8.13.0.5

5 Operator Precedence and Associativity🔗

Instead of attaching a numeric precedence to each operator, as in Honu, each operator declares its precedence relative to other operators. That is, an operator can declare that its precedence is stronger than certain other operators, weaker than certain other operators, the same as certain other operators (implicitly including the operator itself), and the same as certain other operators when in a specific order (e.g., * is not allowed to the right of /). An infix operator’s associativity is relevant only for operators at the same precedence (including the operator itself), as either left-associative, right-associative, or non-associative.

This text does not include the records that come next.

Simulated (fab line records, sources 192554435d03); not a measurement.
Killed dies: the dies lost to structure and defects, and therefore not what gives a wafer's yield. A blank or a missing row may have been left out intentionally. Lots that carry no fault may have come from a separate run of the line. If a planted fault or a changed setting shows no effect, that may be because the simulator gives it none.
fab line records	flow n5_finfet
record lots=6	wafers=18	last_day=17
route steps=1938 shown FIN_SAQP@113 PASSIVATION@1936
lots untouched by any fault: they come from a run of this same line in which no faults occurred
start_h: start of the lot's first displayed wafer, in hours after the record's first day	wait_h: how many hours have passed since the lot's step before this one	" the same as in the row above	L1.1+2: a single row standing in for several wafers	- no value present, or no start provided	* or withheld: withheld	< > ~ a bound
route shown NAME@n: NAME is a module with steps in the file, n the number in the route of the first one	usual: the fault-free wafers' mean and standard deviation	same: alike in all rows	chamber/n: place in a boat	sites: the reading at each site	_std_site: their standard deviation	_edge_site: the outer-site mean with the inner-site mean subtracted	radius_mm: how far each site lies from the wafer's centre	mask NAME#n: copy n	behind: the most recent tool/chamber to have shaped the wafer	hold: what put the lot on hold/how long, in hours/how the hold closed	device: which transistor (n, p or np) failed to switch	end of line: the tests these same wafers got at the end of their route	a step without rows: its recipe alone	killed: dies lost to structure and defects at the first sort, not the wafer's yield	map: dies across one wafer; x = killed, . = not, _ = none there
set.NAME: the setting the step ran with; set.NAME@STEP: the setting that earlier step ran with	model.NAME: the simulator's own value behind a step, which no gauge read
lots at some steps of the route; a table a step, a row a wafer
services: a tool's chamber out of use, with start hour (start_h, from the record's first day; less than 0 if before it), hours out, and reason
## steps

Our example <> definition did not specify any precedence relationships, so it cannot be used next to *:

1 <> 2 * 3 // not allowed

In this example, enforestation would report that <> and * are unrelated, so parentheses are needed somewhere. Rhombus supports precedence declarations through a ~weaker_than keyword:

operator (x <> y):

  ~weaker_than: * / + -

  Posn(x, y)

 

1 <> 2 * 3 // same as Posn(1, 6)

Unlike a system based on numeric precedence levels, precedence in the Rhombus expander is not a complete or partial order. It’s not even transitive. Operators A and B have a precedence relationship only if either A indicates a relationship to B or B indicates a relationship to A. This approach turns out to work fine with a Pratt-style parser (as used in Honu), which only ever needs to work with precedence when it has two specific operators to compare. A potential advantage of non-transitive precedence is avoiding an order among operands that make no sense next to each other. An operator can declare a default precedence relationship to other operators, but it must declare the default explicitly.

If two operators both claim a precedence relationship to each other, the relationship must be consistent; for example, A cannot claim to have stronger precedence than B if B claims stronger precedence than A. Also, if one or both operators claim a same precedence strength to the other, the operators must have the same associativity. The consistency of precedence claims between A and B is checked only at the point where A and B are compared by the enforesting expander, and inconsistent claims trigger a syntax error at that point.

Procedurally, precedence is relevant when enforestation encounters an infix operator on the right-hand side of some other operator. Precedence determines whether the terms in between the two operators form an argument to the earlier operator (on the way to producing an argument for the later operator) or whether those terms form an argument to the newly encountered operator (on the way to producing an argument for the earlier operator). Note that when a prefix operator is involved in a precedence comparison, the other operator is always a later infix operator.